My neighbour does not have an ox that I covet but he does have a colony of Ivy bees (Colletes hederae) in front of these bushes.
He was concerned that our bees were coming out of the soil in his garden. I had a good idea that it was a colony of Ivy bees and went round to confirm, taking my camera with me. The colony had just started to appear with lots of males flying around frantically searching for females to mate with. From even a short distance away they look very similar to honey bees and you have to look closely to see their banded abdomen.
I must admit that I did feel envious of having a colony of Ivy bees in your own garden. I would appreciate them much more than he does. His mother was born in the house and she had never noticed them.
This is a female, I think she is beautiful.
The bees, the butterflies and the flowers are all appreciating the sun and temperatures of 26 degrees in the afternoons after the cool, rainy start to September.
I am even mellowing and starting to appreciate the Tithonia rotundifolia – the tall, orange, sunflower-like plant in the above photograph. It has gone on flowering and producing more heads than I thought it would, however, I cannot say it attracts pollinators more than a lot of the other flowers.
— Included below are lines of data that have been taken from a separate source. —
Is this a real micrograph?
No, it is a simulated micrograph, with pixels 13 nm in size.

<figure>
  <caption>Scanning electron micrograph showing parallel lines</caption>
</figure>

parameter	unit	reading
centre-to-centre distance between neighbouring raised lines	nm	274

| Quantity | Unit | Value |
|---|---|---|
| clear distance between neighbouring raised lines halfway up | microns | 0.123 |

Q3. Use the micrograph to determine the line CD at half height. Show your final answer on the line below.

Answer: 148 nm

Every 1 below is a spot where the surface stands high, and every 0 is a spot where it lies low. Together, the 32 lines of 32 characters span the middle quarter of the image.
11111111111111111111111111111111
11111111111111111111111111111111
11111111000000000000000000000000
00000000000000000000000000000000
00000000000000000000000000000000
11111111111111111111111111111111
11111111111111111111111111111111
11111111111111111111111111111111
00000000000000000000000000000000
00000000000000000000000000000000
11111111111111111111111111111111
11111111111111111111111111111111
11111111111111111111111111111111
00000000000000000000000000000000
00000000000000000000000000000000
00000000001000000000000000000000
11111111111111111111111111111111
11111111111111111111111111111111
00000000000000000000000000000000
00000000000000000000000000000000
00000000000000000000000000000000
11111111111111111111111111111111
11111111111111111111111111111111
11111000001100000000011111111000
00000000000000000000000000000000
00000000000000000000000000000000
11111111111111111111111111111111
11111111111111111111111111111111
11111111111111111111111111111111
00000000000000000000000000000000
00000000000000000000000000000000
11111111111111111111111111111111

My aster Audrey is the big attraction in the garden at the moment. This is a Brimstone butterfly ( Gonepteryx rhamni ).
This is a Meadow Brown (Maniola jurtina) and the most common butterfly around here in the garden and outside from early in the year. The Asters attract a range of butterflies.
They also attract this cuckoo bee (Epeolus cruciger) which lays its eggs in other bees nests taking advantage of food stores left for the host bees young. Most cuckoo bees are specific to one bee genus which in this case is the Colletes.
I cannot forget the honey bees that come to the Asters as they make the most noise.
After the Asters finish flowering they push out new rooted shoots to expand. These are very easy to pull up and transplant and I have been able to increase my stock from the original single plant.
I know I am somewhat bee-centered but when you watch the antics of some other animals like this cabbage butterfly you wonder how the species survives. This poor female butterfly was doing her best to raise her abdomen and co-operate but the male was perhaps not the best choice.
I think he managed eventually to accomplish his duty but it looked as if his big white wings were getting in the way.
Autumn is a busy time in the garden. The Butternut squash have done well but we have not lifted them yet.
The tomatoes gave a super crop this year and my favourite is still Sungold as it is one of the first to fruit and the last to give up. However, despite its superior flavour a lot of people prefer the look of small red tomatoes. We grew a lot of “second hand” tomatoes which were raised by friends and planted in a random fashion that did not allow much comparison apart from saying they all tasted good and I have lots of tomato sauce frozen in the freezer for soups and other dishes in the coming months.
The strawberries keep producing too, although the raspberries are just about finished.
In fact, the vegetable garden has produced much more useful products this year than in other years and so I am inclined to adventure into new territory and I have planted onions for the first time. Theoretically, I shall be using them as needed and not storing them. Sarah Raven points out that to grow onions you should keep them free from weeds, we shall see – nothing ventured…
On the subject of food production – we have our first Gojii berries.
We planted the bushes as I read that the bees love the flowers. Mmn. so far I have not seen the bushes crowded with bees but that might be because the bushes are still small, at least I had the consolation prize of being able to crop the fresh berries. I had never tasted the fresh berries and being charitable I would call the flavour “disappointing”.
Perhaps a good choice of fruit for people who prefer a pretty colour to a full flavour?